I have always believed that people come into our lives for a reason. And I believe that – in time – it has always proven to be so…
Whether a stranger with whom you briefly converse, or a best friend of many years, there are always lessons, blessings, or both that we gain as a result.
There is ever an underlying purpose in paths crossing. . .
Sometimes people bring a lesson we so desperately need in effort to grow in our strength and resolve.
Others teach us just by being who they are . . .
Perhaps they expose our rougher edges, much in need of love, repair, and polishing…
Perhaps they awaken the idea that what has worked for so long no longer truly serves us in a positive way.
And perhaps they bring out what is best in us – our ability to love, to cherish, to smile, to laugh…
One of the most valuable lessons we learn is that we are all different – sometimes drastically so!
We process differently…
We see the world through lenses colored by our own unique experiences which are, therefore, of a hue no other person will truly comprehend first-hand.
We learn that our ways of doing things may work best for us, but that they may not work for others…and that’s okay.
We develop an overarching understanding that expectations based on what we know / believe / feel may lead to disappointment (because we don’t all think alike). . .but also that we have a right to how we feel.
Being human means, ultimately, a very complex life! But we can find freedom in recognizing that we are different, and only in control of ourselves… In that way, we accept what is, we accept others as they are, and we do what we can about our contribution.
Some people will drift out of our lives as quickly as they came. . .and others will profess a love and commitment so deep that they will ever be by your side.
Both have given us gifts.
Either way…we are changed (and, in spite of human “baggage” that we all may carry, I’d argue for the better – Opened eyes don’t close as easily, and hearts that have weathered many storms are stronger in the end. . . )
It may take a great leap of faith when all lights seem to have extinguished, but the stars are ever conspiring in your favor, way up there in the dark. . .
Sometimes you just need to find a little hope deep inside, and to trust the timing of the Universe.
Miracles happen all the time, just like an infinite, glittering snow storm once upon a March. . . Or perhaps a prosperous, full-of-good-fortune moon (which you will see when you look up tonight).
I remember surrendering to possibility, amidst a time of great uncertainty. And, just like that, my wildest dreams were surpassed.

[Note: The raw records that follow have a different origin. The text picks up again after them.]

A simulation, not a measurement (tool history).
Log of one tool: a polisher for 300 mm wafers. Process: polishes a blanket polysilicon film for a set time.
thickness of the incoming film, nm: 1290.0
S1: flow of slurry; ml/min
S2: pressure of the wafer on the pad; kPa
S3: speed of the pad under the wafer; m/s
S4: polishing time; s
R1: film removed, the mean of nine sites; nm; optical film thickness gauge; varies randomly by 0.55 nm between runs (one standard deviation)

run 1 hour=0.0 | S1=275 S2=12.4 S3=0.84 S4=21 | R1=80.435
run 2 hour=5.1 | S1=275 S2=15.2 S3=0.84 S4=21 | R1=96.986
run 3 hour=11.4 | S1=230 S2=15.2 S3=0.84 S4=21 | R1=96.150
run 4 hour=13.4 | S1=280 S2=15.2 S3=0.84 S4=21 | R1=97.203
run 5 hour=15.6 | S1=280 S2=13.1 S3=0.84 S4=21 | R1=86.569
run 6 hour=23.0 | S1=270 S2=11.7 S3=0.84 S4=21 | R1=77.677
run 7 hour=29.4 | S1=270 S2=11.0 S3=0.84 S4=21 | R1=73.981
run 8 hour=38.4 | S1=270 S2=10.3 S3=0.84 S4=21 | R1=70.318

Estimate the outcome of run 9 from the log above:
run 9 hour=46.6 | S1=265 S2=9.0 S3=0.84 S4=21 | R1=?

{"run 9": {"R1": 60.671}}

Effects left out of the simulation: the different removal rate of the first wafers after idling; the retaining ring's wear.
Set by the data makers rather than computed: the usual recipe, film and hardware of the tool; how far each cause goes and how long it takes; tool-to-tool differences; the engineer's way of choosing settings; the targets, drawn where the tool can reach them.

A friend of mine – also a highly accomplished Martial Artist – posted a very thought-provoking video yesterday of a young man throwing a full-scale temper tantrum at his teacher. To feel frustration, disappointment, some upset is to be human – it will happen in life. But to get to a point of anger and rage is simply not okay. Ever. Even when there is no physical violence, the words and actions can still be as damaging as if there were.
He posed some very interesting points about why people react this way (because it isn’t a response, it’s a reaction), about avoiding the discussion because it’s too close to home, or because we have differences in opinions (which are nothing more than the lenses we’ve gained through our experiences)…
As a Martial Artist myself, and someone also studying a personal protective defense system, my priority is non-violence. My priority is to have enough wherewithal to exercise control of my person and my reactions / actions / words, even when pushed to the point of anger. I had coincidentally just posted a snapshot of an article I read on a plane this weekend speaking to the very idea of walking away, of non engagement. . .
This teen’s anger is horrifying on so many levels. Respect (in my own world) is of the utmost importance – the things that are said, and the actions taken, are testament to the complete lack of respect for another human being. . .and they can, as above, be as damaging as if the teacher was struck physically.
This also calls to mind the idea that help is desperately needed – but I wonder whether it would be sought, or if someone who knows him would every attempt to initiate that conversation. Sadly, I doubt it. I suspect he will go on to injure himself or others in some way…
It isn’t my training that has me thinking this way, though, but rather that I too am human and have never liked confrontation. Human beings are “flawed” by nature but we have the capacity to be empathic, compassionate, and loving – we have the ability to learn control of all aspects of ourselves and to do good in the world.
I commend the teacher for not reacting as I believe that is what might have kept him safe. The wiser man is the one who walks away from the “show” and doesn’t react to the anger with the same.